Real-time Turbulence Recognition and Reporting System for Unmanned Systems
Navy SBIR FY2018.1

Sol No.: Navy SBIR FY2018.1
Topic No.: N181-017
Topic Title: Real-time Turbulence Recognition and Reporting System for Unmanned Systems
Proposal No.: N181-017-0826
Firm: Systems Technology, Inc.
13766 Hawthorne Blvd.
Hawthorne, California 90250
Contact: Brian Danowsky
Phone: (310) 679-2281
Web Site:
Abstract: Atmospheric turbulence is ubiquitous for all manned and unmanned flight vehicles, regardless of vehicle size and speed. Turbulence is generally compensated for by the pilot and flight control system and factors into aircraft design, flight envelope definition, and mission profile. If high-intensity turbulence is encountered, structural damage and/or loss of control can result, leading to mission abort, and in extreme cases, catastrophic failure. For manned aircraft, the turbulence level is pilot-determined based on ?ofeel.?? For Unmanned Aerial Systems (UAS), detection and recognition of turbulence must be performed by other means. The Navy seeks a real-time, robust, low-computational-overhead, on-vehicle system for UAS to recognize and quantify turbulence severity levels. As a solution, we propose the Systems Technology, Inc. Turbulence REcognition AlgorithM (STREAM). STREAM will leverage existing sensors to quantify time-varying turbulence intensity levels in real-time using an efficient onboard frequency-domain-based algorithm that can be seamlessly applied as a software update to existing and future UAS of varying weight and speed class. These data can be sent to a remote operator for better-informed decision making or can be used for autonomous control algorithms on board. STREAM will be developed and demonstrated in Phase I via simulation with relevant UAS models.

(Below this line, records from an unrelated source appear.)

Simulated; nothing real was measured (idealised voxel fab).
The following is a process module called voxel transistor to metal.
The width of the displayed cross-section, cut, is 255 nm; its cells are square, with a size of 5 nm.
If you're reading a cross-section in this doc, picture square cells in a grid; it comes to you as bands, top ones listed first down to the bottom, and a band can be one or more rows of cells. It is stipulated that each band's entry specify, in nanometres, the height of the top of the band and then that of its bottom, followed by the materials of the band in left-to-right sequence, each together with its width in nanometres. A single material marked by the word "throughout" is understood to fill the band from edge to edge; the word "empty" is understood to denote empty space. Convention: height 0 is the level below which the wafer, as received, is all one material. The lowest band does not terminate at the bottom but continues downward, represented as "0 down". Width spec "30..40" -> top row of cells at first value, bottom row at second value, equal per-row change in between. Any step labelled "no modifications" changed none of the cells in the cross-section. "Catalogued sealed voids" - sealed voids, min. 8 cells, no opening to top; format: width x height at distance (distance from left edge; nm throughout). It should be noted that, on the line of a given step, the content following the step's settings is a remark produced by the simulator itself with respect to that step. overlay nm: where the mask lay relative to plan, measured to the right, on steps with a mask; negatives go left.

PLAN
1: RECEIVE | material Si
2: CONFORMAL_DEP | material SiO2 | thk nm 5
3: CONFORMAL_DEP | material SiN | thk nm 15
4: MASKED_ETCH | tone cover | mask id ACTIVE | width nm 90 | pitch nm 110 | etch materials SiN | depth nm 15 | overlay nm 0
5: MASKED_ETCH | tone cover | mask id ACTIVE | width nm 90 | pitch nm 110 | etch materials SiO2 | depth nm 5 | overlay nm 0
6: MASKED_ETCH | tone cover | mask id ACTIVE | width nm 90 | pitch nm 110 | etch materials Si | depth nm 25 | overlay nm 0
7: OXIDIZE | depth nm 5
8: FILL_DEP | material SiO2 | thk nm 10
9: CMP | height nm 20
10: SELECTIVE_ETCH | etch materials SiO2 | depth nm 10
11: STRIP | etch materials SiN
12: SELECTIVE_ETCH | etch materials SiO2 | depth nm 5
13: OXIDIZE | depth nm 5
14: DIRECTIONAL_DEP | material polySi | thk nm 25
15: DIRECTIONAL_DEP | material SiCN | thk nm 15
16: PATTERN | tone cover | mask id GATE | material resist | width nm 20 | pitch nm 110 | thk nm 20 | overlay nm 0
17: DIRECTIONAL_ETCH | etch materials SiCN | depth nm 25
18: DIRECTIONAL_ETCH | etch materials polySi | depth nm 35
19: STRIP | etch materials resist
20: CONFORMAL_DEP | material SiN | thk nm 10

Benefits: STREAM is a low-computational-overhead real-time algorithm that quantifies turbulence levels using on-aircraft sensor data. The time-dependent turbulence intensity parameters that result from STREAM can be sent and displayed to remote operators in real-time to facilitate better-informed decision making, or the data can be used on-board for autonomous control algorithms that compensate for varying turbulence. STREAM will ultimately decrease loss of aircraft due to high turbulence levels and will ultimately increase safety. STREAM is intended to be applied as a software update to existing flight management and control software onboard fixed-wing UAS. The initial target market is the military UAS market, specifically the Navy UAS market. When including all the US military branches use of UAS, as well as the militaries of US allies, the military market is quite large. A secondary, and ultimately larger market, is the commercial UAS market. This is a rapidly growing industry with the proliferation of emerging UAS applications including filming, infrastructure inspection, environmental and agricultural monitoring, package delivery, and air taxis. Although targeted to UAS, STREAM could also be applied to manned aircraft, providing a measure of turbulence intensity directly to the pilot in real-time.